I just say that it should be registered, for example, as
charset=iso-10646-sanskrit-japanese-utf2
or
charset=iso-10646-hindi-chinese-utf2
What's wrong with that?
What are the defining documents for these two different character sets?
If someone really want to use 10646 with MIME, the document should
appear as RFC on how to profile it.
If someone really want to use ASCII with MIME, the document should
appear as RFC on how to profile it. Or, the MIME RFC might be able to
refer the charset ASCII in RFC1345.
Or, don't want to use exclamation marks and know it will be displayed
as nothing other than exclamation marks?
My understanding is that 10646 claims to define only one.
No, it explicitly allows subsetting. So, the easiest way to profile
DIS 10646-1.2 is to remove Han and Devanagari (and some other, maybe).
Yes, DIS 10646-1.2 have provided only one set of code points to Han or
to Devanagari, that's why we need further profiling to get correct
rendering of characters.
On Han unification, see section 25 of the DIS.
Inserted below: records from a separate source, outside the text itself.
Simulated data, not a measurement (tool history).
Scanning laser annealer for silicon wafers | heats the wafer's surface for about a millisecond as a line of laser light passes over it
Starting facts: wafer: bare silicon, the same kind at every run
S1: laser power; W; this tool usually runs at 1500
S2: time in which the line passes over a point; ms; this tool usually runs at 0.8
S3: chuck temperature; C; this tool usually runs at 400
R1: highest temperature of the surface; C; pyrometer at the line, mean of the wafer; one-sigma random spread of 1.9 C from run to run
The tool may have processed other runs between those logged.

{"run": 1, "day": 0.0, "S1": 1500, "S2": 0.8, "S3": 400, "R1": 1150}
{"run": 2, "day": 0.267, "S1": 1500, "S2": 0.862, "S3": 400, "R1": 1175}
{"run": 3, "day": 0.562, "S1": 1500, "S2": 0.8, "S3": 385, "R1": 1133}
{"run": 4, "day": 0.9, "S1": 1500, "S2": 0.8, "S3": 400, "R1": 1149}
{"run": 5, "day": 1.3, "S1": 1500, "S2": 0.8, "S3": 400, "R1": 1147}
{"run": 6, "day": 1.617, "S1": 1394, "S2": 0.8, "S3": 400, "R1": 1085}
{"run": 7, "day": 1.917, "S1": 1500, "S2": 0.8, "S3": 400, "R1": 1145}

There, differently shaped characters are list and assigned the same
codes.
Thus, as the section 25 of the DIS clearly demonstrates, you can't
display characters with unified code without further profiling
information.
Just as multiple instances of ISO 646 should be given different "charset"
names, it is necessary to give different "charset" names, if you are
applying 10646 to languages of unified characters.